Film review – “Güeros” wanders through Mexico but never get’s lost

By Cameron Kerkau, Staff Reporter.

“Güeros” was shown on Jan. 30 at the Delta Planetarium as the first of a series of films being presented by the Hell’s Half Mile Film & Music Festival early this year.

Written and directed by Alonso Ruiz Palacios, Güeros first appeared at the 2014 Berlin International Film Festival where it won the award for Best First Feature. Over the past two years it has played at multiple  festivals where it has claimed a total of 20 awards and 11 nominations.

The film stars Sebastián Aquirre as Tomás, a troubled youth who is sent away to live with his older brother Sombra, played by Tenoch Huerta, and Sombra’s roommate Santos, played by Leonardo Ortizgris, during the 1999 student strike at the National Autonomous University of Mexico. The strikes have disrupted Sombra and Santos’ classes and when Tomás finds them, they’re biding their time in their filthy apartment, smoking cigarettes, stealing electricity and discussing the nuances of the term “continental breakfast.” However their lives become much more exciting when the brothers learn that their father’s favorite musician, Epigmenio Cruz, is dying and they decide to find him to pay their respects.

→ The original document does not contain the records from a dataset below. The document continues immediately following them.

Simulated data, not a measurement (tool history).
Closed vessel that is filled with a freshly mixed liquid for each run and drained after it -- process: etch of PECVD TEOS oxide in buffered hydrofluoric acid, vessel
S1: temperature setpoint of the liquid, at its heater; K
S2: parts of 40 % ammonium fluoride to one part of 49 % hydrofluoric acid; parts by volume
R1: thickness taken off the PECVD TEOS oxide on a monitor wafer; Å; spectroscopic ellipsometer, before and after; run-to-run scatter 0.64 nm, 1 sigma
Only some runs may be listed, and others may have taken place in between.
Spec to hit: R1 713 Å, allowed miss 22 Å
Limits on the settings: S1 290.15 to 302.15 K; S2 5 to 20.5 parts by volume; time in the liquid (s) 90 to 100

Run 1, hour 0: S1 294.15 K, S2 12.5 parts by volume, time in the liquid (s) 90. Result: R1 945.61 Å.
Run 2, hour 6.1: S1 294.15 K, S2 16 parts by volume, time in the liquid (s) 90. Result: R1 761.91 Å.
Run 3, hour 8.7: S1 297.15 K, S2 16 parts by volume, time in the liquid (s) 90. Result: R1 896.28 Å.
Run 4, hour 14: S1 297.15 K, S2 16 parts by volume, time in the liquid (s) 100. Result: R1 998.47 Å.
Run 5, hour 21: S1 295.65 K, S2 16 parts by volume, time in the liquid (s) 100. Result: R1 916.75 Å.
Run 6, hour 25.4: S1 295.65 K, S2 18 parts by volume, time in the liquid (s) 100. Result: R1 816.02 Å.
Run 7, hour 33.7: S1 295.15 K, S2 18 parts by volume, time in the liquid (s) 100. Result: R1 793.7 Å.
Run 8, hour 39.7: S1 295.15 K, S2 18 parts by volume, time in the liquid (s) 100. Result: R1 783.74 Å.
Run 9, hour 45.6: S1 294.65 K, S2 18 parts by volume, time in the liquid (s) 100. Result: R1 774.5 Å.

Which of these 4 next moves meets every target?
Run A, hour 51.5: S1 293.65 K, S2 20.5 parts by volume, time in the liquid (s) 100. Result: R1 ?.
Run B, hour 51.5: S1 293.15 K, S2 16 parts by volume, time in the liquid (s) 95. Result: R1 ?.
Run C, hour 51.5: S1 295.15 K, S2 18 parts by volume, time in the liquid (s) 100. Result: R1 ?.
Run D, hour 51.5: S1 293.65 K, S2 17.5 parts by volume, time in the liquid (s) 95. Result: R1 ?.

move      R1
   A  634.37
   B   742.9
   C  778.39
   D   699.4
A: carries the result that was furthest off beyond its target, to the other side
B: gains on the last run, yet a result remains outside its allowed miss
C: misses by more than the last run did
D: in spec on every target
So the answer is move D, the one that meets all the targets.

One of the first things that I noticed about this film is its use of sound. While other movies tend to neglect the artistic possibilities that sound presents, Güeros embraces them. Radio distortion is used during scene transitions to portray the uncertainty during this time in Tomás’ life and in Mexico City. When Sombra has panic attacks, all noise but his breathing is drowned out, and whenever a character is listening to Epigmenio Cruz’s music, everything is silent except for the churning of the cassette tape, leaving the actor’s reaction as our only perspective of his music. These techniques are used effectively throughout the entire film.

Shot in black and white and influenced by the French New Wave cinema of the 1950s and 60s, “Güeros” is about a lot of things. It’s a college love and  coming-of-age story which deals with the  political unrest and the social climate of Mexico at the time. It’s about the difference between living and existing, and it also becomes about itself. The film is occasionally meta in the most casual of ways. These scenes are some of the funniest, but they also make the film feel genuine. As if the filmmaker is saying, “Yes, we all know it’s just a movie, but that doesn’t make these experiences less authentic, it doesn’t make this Mexico less real.”

Güeros is an artistic accomplishment that will satisfy the casual movie-goer and the cinema fanatic alike.

If you missed it at the planetarium, you’ll have another chance to see it at the Flint Institute of Arts on Feb. 19.